“Mimi’s Suitcase” packs an incredible amount of moods and experiences into one hour as it describes how a party-loving young girl confronts the realities of religious fundamentalism in Iran during the 1980s.
Mimi has spent her early teenage years in Barcelona where she revelled in freedom, romance and badly translated songs from “Grease.” Returning to Iran to be re-united with her family, she comes into conflict with the repressive powers of the state and how these powers are used to control women.
“Mimi’s Suitcase” blends the light and dark elements of its tale with force and humour. Ana Bayat is an exuberant performer in constant motion. She switches languages from English to Spanish to Farsi and characters from easy-going Spanish neighbours to sinister religious policemen.
She revels in the pop culture of the 1980s from Duran Duran to Flashdance and her account of how the Ayatollahs stopped the party is funny and disturbing. The regime’s use of fear, threats and punishments is vividly conveyed as is the arbitrary changing of rules and laws.

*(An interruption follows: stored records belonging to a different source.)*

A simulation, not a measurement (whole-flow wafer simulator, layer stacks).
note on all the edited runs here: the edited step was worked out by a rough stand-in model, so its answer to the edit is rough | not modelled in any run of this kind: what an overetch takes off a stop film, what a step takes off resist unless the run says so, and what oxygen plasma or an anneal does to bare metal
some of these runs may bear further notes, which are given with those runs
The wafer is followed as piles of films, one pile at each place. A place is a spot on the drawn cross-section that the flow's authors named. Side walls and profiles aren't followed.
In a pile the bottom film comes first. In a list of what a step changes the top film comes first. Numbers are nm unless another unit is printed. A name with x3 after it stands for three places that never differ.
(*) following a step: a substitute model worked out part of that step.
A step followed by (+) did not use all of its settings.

In such conditions, the authority of the state provides a motive and excuse to men who enjoy dominating women. There are however small acts of defiance that provide hope and solidarity for Mimi, her family and friends. Nevertheless, Mimi has to decide whether to keep pushing against the limitations of her life or seek to escape by cutting loose, footloose.
The show is well supported technically. Film projections place Mimi’s personal story within the wider historical context and surtitles provide English translations for the Spanish and Farsi scenes.
The show slightly loses focus towards the end with some important questions unanswered, but overall “Mimi’s Suitcase” tells a compelling story with humour, passion and humanity.